How to do simultanous isend/irecv

Is there a way to have rank 0 and 1 send a message to each other at the same time and then recv the message sent at the same time without resulting in deadlock?

I’ve tried the following code

reqs = []
if rank == 0:
  neighbour = 1
if rank ==1:
  neighbour = 0

reqs.append(dist.isend(tensor=send_tensor, dst=neighbour))
reqs.append(dist.irecv(tensor=recv_tensor, src=neighbour))
for req in reqs:
    req.wait()

But as you can imagine, the first “req” in the “reqs” array is the send request for both processors. And both end up waiting on the other one to receive, resulting in deadlock.

Of course you can do send->recv in rank 1 and recv->send in rank 2. But this would take twice the amount of time.

In MPI there is a wait_all function such that the requests don’t have to be fulfilled in a predetermined order to prevent the deadlock. But there isn’t one in pyTorch.

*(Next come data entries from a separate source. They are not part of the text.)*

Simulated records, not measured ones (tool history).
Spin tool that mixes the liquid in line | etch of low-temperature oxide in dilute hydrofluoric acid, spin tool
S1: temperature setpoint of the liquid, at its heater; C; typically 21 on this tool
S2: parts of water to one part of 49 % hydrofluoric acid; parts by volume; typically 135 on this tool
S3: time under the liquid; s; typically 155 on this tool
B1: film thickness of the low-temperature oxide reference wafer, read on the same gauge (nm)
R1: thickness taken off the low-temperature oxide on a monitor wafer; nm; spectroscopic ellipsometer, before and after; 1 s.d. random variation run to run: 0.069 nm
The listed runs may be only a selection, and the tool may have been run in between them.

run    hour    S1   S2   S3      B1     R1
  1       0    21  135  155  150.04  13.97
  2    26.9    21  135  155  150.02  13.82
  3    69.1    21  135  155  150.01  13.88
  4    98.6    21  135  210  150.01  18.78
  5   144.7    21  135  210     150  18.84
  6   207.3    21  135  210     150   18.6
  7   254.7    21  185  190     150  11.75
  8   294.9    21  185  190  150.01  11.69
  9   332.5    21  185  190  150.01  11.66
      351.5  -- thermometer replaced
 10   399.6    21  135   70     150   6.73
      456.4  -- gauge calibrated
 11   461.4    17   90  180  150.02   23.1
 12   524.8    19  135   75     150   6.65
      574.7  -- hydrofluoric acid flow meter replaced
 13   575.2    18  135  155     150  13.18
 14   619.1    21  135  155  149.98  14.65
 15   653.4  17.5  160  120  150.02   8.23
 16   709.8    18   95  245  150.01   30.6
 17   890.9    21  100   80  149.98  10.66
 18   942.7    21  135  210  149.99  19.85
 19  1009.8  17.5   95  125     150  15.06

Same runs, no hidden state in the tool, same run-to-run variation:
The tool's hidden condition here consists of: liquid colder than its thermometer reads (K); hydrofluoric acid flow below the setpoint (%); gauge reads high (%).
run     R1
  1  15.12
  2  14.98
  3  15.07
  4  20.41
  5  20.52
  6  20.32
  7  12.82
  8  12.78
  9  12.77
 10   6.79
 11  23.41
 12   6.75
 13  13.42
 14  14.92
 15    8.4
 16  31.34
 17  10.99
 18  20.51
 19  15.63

This seems a very simple thing to do but I couldn’t figure out how to do it. Any help would be appreciated.

Thank you thank you!

Have you taken a look at e.g., batch_isend_irecv?

Thanks for the reply!

I did some benchmarking on my machine. It seems like doing the following:

send_tensor = torch.zeros(1).cuda()
recv_tensor = torch.zeros(1).cuda()

if rank == 0:
  sendOp = dist.P2POp(dist.isend, send_tensor, 1)
  recvOp = dist.P2POp(dist.irecv, recv_tensor, 1)
  reqs = dist.batch_isend_irecv([sendOp, recvOp])
  for req in reqs:
    req.wait()
elif rank == 1:
   sendOp = dist.P2POp(dist.isend, send_tensor, 0)
   recvOp = dist.P2POp(dist.irecv, recv_tensor, 0)
   reqs = dist.batch_isend_irecv([sendOp, recvOp])
   for req in reqs:
     req.wait()

takes twice amount of time as doing 1 isend as the following:

if rank == 0:
  reqs.append(dist.isend(tensor=send_tensor, dst=1))
else:
  reqs.append(dist.irecv(tensor=recv_tensor, src=0))
for req in reqs:
  req.wait()

Looking at this github issue It does seem like the batch_isend_irecv() is supposed to support concurrent send/recv. So I don’t know what I’m missing here.